Samuel Dickson Selvon was born in San Fernando in the south of Trinidad. His parents were East Indian: his father was a first-generation Christian immigrant from Madras and his mother's father was Scottish.He was educated at Naparima College, San Fernando, before leaving at the age of fifteen to work. He was a wireless operator with the Royal Naval Reserve from 1940 to 1945. Thereafter, he moved north to Port of Spain, and from 1945 to 1950, worked for the Trinidad Guardian as a reporter and for a time on its literary page. In this period, he began writing stories and descriptive pieces, mostly under a variety of pseudonyms such as Michael Wentworth, Esses, Ack-Ack, and Big Buffer. Selvon moved to London in the 1950s, and then in the late 1970s to Alberta, Canada, where he lived until his death from a heart attack on 16 April 1994 on a return trip to Trinidad.
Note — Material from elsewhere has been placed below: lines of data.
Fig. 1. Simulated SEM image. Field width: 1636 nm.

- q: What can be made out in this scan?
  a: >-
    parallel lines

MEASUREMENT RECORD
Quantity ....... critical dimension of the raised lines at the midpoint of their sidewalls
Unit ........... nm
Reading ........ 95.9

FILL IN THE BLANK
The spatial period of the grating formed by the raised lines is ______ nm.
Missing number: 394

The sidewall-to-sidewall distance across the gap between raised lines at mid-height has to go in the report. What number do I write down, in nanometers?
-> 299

Selvon is known for novels such as The Lonely Londoners (1956) and Moses Ascending (1975). His novel A Brighter Sun (1952), detailing the construction of the Churchill-Roosevelt Highway in Trinidad through the eyes of young Indian worker Tiger, was a popular choice on the CXC English Literature syllabus for many years. Other notable works include Ways of Sunlight (1957), Turn Again Tiger (1958) and Those Who Eat the Cascadura (1972). During the 1970s and early 1980s, Selvon converted several of his novels and stories into radio scripts, broadcast by the BBC, which were collected in Eldorado West One (Peepal Tree Press, 1988) and Highway in the Sun (Peepal Tree Press, 1991).

After moving to Canada, Selvon found a job teaching creative writing as a visiting professor at the University of Victoria. When that job ended, he took a job as a janitor at the University of Calgary in Alberta for a few months, before becoming writer-in-residence there. He was largely ignored by the Canadian literary establishment, with his works receiving no reviews during his residency.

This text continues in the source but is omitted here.